My early impression of this passage was formed by listening to my father's preaching (probably close to yours) could have been from the mid 90s; I thought his was the best possible interpretation, until I heard a treatment I thought was superior around the mid 00s. I preached the passage myself in the mid 10s, which is when I really sought to understand ch16 in Luke's narrative flow, trying to judge whether this or that interpretation sat most comfortably in the context.

Ignoring the ch division, Jesus clearly addresses his opponents from 15:2-3; then turns to speak specifically to his disciples in 16:1; but the opponents are still listening, per v14. They either react to the full series of parables, or to the most recent one, or to the conclusion of the recent one. Jesus' words that follow must either deal with them abruptly and shortly in v15, or else he carries on dealing with them in all the vv15-18. Some interpreters just regard those vv as Luke's "plugging in" certain _logia _of Jesus; and they don't have a connection to what has just come prior in the context (nor set up the following). I don't like the idea that he just used them as "filler" between discontinuous narrative.

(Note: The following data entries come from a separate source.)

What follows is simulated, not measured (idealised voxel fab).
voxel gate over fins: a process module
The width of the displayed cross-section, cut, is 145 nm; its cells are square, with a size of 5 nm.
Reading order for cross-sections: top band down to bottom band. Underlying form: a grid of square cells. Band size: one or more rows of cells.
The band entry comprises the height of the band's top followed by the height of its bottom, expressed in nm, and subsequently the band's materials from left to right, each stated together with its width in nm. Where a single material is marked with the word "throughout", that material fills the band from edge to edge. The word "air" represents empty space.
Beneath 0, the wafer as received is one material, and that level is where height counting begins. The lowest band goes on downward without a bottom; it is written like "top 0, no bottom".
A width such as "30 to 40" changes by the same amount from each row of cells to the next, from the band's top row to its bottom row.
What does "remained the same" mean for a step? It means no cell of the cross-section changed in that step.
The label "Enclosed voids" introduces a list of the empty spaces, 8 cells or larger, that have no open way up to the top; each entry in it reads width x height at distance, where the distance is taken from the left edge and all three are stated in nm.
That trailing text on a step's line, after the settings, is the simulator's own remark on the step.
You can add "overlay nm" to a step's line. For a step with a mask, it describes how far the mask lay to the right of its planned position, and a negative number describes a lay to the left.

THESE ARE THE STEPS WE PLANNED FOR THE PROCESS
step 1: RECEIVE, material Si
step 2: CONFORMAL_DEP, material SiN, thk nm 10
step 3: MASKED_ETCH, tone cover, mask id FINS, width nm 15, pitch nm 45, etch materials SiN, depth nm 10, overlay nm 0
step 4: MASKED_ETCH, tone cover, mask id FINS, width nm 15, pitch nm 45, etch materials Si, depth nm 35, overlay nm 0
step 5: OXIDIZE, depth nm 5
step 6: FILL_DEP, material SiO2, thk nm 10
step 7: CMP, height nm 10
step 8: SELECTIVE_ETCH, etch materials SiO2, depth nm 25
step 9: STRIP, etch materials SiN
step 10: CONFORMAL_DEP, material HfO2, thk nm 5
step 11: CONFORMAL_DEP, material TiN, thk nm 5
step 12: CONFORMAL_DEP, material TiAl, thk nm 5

For my part, I think the language of v15, "Ὑμεῖς ἐστε οἱ *δικαιοῦντες *ἑαυτοὺς" focuses the audience on the true substance of the dispute between the Pharisees and Jesus, brewing (in the near context) since 15:2. They are not right with God, which can be seen (as you put it) as a 1st table issue; completed by a 2nd table issue at the end, vv17-18. v16 is a matter of who is, in fact, coming into the (NC) kingdom being right with God; and the Pharisees are excluded (as a group, based on their corporate confession). This shows a kind of chiastic representation of these 5vv, v16 being central.


----------



## JTB.SDG (Jul 11, 2020)

Good stuff Bruce. I enjoyed hearing about your father, too. I agree, it's a harder passage. My current understanding is that when Christ tells them they "are those who justify" themselves "in the sight of men", it's more along the usage of the lawyer, who seeking to justify himself, asked, "And who is my neighbor?" IE, he's defending himself from looking foolish or being in the wrong in any way in the sight of others. That's my best understanding of what the Pharisees are doing here. They love money, but we know they also love the praise of men. So they're doing best to hold onto both idols; and here in v15 it's especially the desire of their appearance before others that they are so rigorously seeking to defend. As I'm mulling over it, I'm wondering if the connection between vv14-15 and vv16ff, is something along these lines: Jesus is saying, in effect: But, getting back to your response to Me and My words; let Me help you understand what you're doing when you scoff at Me and My words, because you seem to be oblivious. When you scoff at Me, you're actually doing something far worse than scoffing at the Law that you pretend to cherish so much. For something greater than the Law is here. For the Law was proclaimed until John under the old covenant, but now what I'M declaring to you is indeed the inauguration of the NEW.

Anyways, still working on it. Appreciate your thoughts Bruce and also your personal journey with the passage. 

Love the dialogue with you as always.


----------